Effect of Tire Pressure on Fuel Economy, CO2 Emissions and Tire Warran – Cerebrum Sensor

Effect of Tire Pressure on Fuel Economy, CO2 Emissions and Tire Warranty Miles

In this informative article, we will talk about the effects of tire pressure on fuel economy, CO2 emissions, and tire warranty miles. Before we dive deep into the topic, have you ever wondered, “why do tires lose pressure in the first place?” Yes, there are temperature changes from driving and weather conditions that would cause the pressure to increase or decrease but even a stationary car can lose pressure. Tires are made up of a porous material, which means they would lose air pressure even when they do not have a leak. A study by Consumer Reports showed that a stationary tire naturally loses 3.5 Psi of air pressure over a period of one year. Combined with real-world conditions, the natural air losses would be much more. It is recommended to check your tire pressure every 30 days to maintain the OEM recommended tire pressure. The Cerebrum mobile application tracks real-time tire pressure and provides notifications when there is a need for pressure adjustment. But why are we so concerned about changes in the tire pressure? That’s what we are going to discuss here. 
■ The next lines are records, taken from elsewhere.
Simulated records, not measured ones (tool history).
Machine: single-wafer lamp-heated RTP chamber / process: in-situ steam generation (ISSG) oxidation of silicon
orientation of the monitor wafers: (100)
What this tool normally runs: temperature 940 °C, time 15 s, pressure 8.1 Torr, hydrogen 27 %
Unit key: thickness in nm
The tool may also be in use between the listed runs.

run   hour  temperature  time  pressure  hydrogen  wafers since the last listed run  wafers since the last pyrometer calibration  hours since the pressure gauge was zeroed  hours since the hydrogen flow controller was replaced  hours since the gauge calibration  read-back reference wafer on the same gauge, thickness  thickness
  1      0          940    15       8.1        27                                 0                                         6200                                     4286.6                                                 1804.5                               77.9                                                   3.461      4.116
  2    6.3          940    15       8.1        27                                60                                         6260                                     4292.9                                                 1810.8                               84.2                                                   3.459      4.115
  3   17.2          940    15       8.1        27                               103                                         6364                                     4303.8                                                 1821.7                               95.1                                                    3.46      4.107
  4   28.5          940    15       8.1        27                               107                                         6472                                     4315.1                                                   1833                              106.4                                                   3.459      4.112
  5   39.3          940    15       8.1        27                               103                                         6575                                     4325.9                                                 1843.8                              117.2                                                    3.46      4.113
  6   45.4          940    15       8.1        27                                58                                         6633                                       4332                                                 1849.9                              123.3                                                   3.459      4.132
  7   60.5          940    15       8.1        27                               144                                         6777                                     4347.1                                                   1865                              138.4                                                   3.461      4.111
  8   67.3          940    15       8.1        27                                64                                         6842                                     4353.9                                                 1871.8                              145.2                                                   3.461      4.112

Effect of Tire Pressure on CO2 Emissions


Since the majority of vehicles run on gasoline, they emit a large quantity of CO2 into the atmosphere. According to the Environmental Protection Agency (EPA), American cars are driven 12,000 miles a year on average. For every gallon of gasoline consumed, it emits about 20 pounds of CO2. This translates to over five tons of CO2 being released into the atmosphere each year. That's a lot of CO2 from just one vehicle. If a properly inflated tire improves gas mileage by 3.3% then you are also saving gallons of gasoline, which will translate to reduced CO2 emission from your vehicle. A reduction in CO2 emissions contributes towards reduced greenhouse gas emissions. 


Although we are slowly making our way towards using cleaner sources of energy with advancements in technology, it will still take years to reach the stage of zero-emission. Keeping that in mind, it is our responsibility to do our part and emit the least amount of CO2 into the atmosphere. The Cerebrum Intelligent Tire system understands the power of combined efforts and provides a tool (mobile application) for each customer to track these metrics daily. There is a special screen in the Cerebrum mobile application dedicated to tracking the CO2 emission from tires. It is like having automatic research analytics on your phone.



Effect of Tire Pressure on Fuel Economy 


A November 2012 study by National Highway Traffic Safety Administration (NHTSA) revealed that every 1% decrease in tire pressure correlates to a 0.3% reduction in fuel economy. While that might not seem like a lot, it can add up to big bucks when it comes to money spent at the pump. You will be surprised to learn the fact that on average only 17% of vehicles on the road have all four tires properly inflated. On another hand, a properly inflated tire improves gas mileage by around 3.3% per gallon.

Let’s explore these facts further by taking an example of a typical sedan with a recommended tire pressure of 32 PSI and a rated fuel economy of 25 MPG. 

Tires naturally lose 1 - 2 PSI every month. If the driver of this car goes 1 month without checking the tire pressure, the resulting fuel economy on average will drop to 23.1 MPG. 

Similarly, the temperature drop of 50 degrees F from summer to winter, translates to about 5 PSI underinflation. When combine with the extra rolling resistance in winter weather, the fuel economy will reduce to 20.3 MPG. If we consider a gas price at $3.5 per gallon and annual mileage of 13K miles, then from a 5 PSI underinflation the driver is losing $56 in gas, in 6 months. 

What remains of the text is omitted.